Quite right too…… Nirvana has slapped Marc Jacobs International and a couple of big-name retailers with a strongly-worded lawsuit, claiming that the famed fashion brand “infringed Nirvana’s copyright, misleadingly used Nirvana’s trademarks, and utilized other elements with which Nirvana is widely associated to make it appear that Nirvana has endorsed or is otherwise associated with” Marc Jacobs’ “Bootleg Redux Grunge” collection.
Gives us an excuse to feature this which we’d suggest is what Jacobs and others are doing
Here’s the story from Fashion Law Blog
According to the complaint filed by Nirvana, LLC – the legal entity formed in September 1997 by Dave Grohl, Krist Novoselic, and the Courtney Love-controlled Cobain Estate – in a California federal court on Friday, the late Kurt Cobain created Nirvana’s “Smiley Face” logo in 1991 and “Nirvana has used that copyright-protected design and logo continuously since [then] to identify its music.”
Beyond music, Nirvana – which is “one of the most famous and influential rock bands in history” – has “licensed its copyrighted logo on literally dozens of different t-shirts, shirts, hats, hoodies, bags, backpacks, glasses, wallets, and other items of merchandise, many of which have sold extensively for decades.”
Thanks to such extensive use, the “Smiley Face” design has “come to symbolize the goodwill associated with Nirvana,” thereby giving rise not just to copyright protection for the design but to trademark rights, as well, since “a significant portion of the consuming public assumes that all goods or services that bear the logo are endorsed by or associated with Nirvana.”

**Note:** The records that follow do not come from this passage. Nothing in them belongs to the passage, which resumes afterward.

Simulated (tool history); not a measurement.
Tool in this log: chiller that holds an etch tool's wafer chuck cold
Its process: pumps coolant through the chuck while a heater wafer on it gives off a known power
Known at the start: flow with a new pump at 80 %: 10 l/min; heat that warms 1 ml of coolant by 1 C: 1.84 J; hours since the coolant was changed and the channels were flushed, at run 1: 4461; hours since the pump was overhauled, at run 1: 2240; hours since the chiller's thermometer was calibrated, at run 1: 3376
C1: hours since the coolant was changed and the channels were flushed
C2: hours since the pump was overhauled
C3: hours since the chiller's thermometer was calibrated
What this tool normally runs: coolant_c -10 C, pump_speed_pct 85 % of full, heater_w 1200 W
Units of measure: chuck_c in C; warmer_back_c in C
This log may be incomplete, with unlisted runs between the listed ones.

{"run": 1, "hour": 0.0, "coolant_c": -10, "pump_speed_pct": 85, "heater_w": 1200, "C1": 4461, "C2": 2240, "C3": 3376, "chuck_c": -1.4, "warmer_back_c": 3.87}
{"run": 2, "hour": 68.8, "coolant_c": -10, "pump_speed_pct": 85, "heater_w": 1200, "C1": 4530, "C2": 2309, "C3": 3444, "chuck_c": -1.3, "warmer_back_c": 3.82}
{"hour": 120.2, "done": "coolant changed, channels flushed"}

Against this background, LVMH-owned Marc Jacobs recently re-released its controversial Grunge Collection, which designer Marc Jacobs originally showed for Perry Ellis back in 1993. In that collection are “items of clothing that utilize a design and logo virtually identical to Nirvana’s [Smiley Face] image,” the complaint asserts, including t-shirts, sweatshirts, and socks.
However, unlike the Nirvana-logoed t-shirts being offered by Target or Urban Outfitters, for instance, Marc Jacobs allegedly did not receive authorization/pay a license fee to use Nirvana’s valuable intellectual property on its $115 t-shirts and nearly $200 crewneck sweatshirts.